FTAs = Destabilization
June 30, 2009
Fair traders have long maintained that NAFTA-style trade deals promote instability.
The case of Mexico clearly showed this, with massive amounts of post-NAFTA rural displacement leading to sharp increases in immigration and narcotrafficking, leading the country to the brink of failed statehood.
Earlier this month, the thesis was proved again in Peru. In 2007, Peruvian fair-traders warned against signing the FTA, arguing that it would incentivize further rainforest destruction. Sure enough, within months of the deal going into effect, huge parcels of the Amazon were sold off to developers, and indigenous forest-dwellers were locked in a life-or-death battle with the government.
Now, over the weekend, fair trader Manuel Zelaya (president of Honduras) was ousted in the region's first military coup since the Cold War. Opposition to CAFTA ran high in Honduras, but local elites signed the deal anyway. This led to a groundswell of support for a president that kept getting more and more progressive, most recently signing onto the Bolivarian Alternative of the Americas, an alternative to NAFTA-style FTAs. The country's elites wanted to block these changes, so pushed a coup. (More information on how you can take action is available here.)

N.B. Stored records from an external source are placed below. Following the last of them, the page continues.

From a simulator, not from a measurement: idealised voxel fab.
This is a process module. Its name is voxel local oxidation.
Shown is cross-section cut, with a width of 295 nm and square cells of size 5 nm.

Looking ahead, as the debate continues in the United States over the Panama FTA, some comments made by that country's peasant leaders are worth considering. He said of the FTA:
This kind of trade agreement will only increase hunger and misery in the indigenous and peasant sectors of Latin America, pushing our countries even faster into the arms of leftist governments, which has already happened in South America proper.
The message is clear: if you want increase in desperation and polarization, push FTAs. If you want preservation of democracy and stability, choose fair trade.